I don’t know how my posts just happen to revolve around recursion, but we’re only one week into learning and I have grand plans to learn (through teaching) deep learning techniques, data analysis, hardware engineering concepts, etc., besides recursion and functional programming. So, just hang on and enjoy!

Let’s do a quick example to work out more recursion. This time, we will implement selection sort. Selection sort implementation, again, is very intuitive if we are in this thought process - recursion and a terse and intuitive programming language. Let’s do it. We just need to traverse the list, select the minimum element and append it to the head of the list. And then, proceed by finding the next minimum element (from the rest-of-the-list which contains one element less than the original list as the minimum element has been moved to the head) and push it to the head, and so on. So we need two ingredients.

  • A function rem to remove an element x from a list lst. We will write it in recursive fashion
  • A function find_min to find the minimum element of a list (we already did this in one of our previous posts)
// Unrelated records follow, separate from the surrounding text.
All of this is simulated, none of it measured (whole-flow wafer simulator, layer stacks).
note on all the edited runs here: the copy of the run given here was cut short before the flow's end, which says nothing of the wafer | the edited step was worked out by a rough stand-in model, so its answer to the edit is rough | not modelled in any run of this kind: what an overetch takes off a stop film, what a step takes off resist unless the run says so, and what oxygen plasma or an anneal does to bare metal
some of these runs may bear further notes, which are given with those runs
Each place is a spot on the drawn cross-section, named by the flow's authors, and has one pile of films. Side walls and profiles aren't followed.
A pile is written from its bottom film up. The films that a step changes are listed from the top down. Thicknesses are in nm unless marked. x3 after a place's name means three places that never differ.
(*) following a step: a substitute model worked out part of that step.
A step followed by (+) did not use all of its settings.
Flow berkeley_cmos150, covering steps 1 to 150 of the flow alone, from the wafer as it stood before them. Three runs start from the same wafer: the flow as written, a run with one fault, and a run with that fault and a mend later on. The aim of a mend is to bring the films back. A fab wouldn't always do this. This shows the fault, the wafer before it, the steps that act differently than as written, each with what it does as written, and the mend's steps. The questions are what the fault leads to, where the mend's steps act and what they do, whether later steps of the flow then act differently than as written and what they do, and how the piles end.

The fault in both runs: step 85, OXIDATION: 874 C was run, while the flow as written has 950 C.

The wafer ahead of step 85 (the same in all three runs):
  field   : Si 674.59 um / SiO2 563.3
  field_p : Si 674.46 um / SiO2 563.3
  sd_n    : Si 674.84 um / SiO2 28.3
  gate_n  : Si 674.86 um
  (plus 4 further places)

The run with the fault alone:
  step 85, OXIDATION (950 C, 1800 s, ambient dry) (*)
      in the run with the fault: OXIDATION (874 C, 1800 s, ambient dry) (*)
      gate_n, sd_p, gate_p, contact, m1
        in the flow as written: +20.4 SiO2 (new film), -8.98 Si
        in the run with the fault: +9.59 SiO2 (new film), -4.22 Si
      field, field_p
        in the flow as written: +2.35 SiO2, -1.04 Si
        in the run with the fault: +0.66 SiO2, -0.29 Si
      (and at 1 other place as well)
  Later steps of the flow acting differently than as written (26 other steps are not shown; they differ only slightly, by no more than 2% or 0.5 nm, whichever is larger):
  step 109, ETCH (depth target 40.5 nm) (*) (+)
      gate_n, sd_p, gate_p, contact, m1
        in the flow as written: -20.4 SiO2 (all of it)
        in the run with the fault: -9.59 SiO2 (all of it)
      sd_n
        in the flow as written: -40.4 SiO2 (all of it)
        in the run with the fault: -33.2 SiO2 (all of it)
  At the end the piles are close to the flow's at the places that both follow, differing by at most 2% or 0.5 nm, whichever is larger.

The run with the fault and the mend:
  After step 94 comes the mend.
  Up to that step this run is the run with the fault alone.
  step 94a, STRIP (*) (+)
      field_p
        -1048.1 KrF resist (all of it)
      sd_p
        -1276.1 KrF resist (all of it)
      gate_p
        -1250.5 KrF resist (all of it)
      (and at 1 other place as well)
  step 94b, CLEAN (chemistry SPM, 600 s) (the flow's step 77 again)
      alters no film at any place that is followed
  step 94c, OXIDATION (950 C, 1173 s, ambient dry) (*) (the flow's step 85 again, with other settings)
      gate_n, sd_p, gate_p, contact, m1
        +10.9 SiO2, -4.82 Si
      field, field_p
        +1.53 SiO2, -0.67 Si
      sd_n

Let’s implement the above ingredients that we need for selection sort recipe.

let rec rem x lst =
  match lst with
  | [] -> []
  | h::t ->
     if (h = x) then t
     else h::(rem x t);;
let rec find_min lst =
  match lst with
  | [] -> failwith("empty list")
  | [x] -> x
  | h::t -> min h (find_min t);;

Now, let’s use the above two to implement selection sort. We will call the function ssort. Recollect that, we will find the minimum element m of the list, push it to the head (actually we also have to remove it from the rest-of-the-list otherwise there will be two copies - one at the head and other at the original position) and recursively call the function on the rest-of-the-list. Let’s go for it:

let rec ssort lst =
  match lst with
  | [] -> []
  | _ -> let m = find_min lst in
         m::(ssort (rem m lst));;

That’s all folks! Have a great week ahead!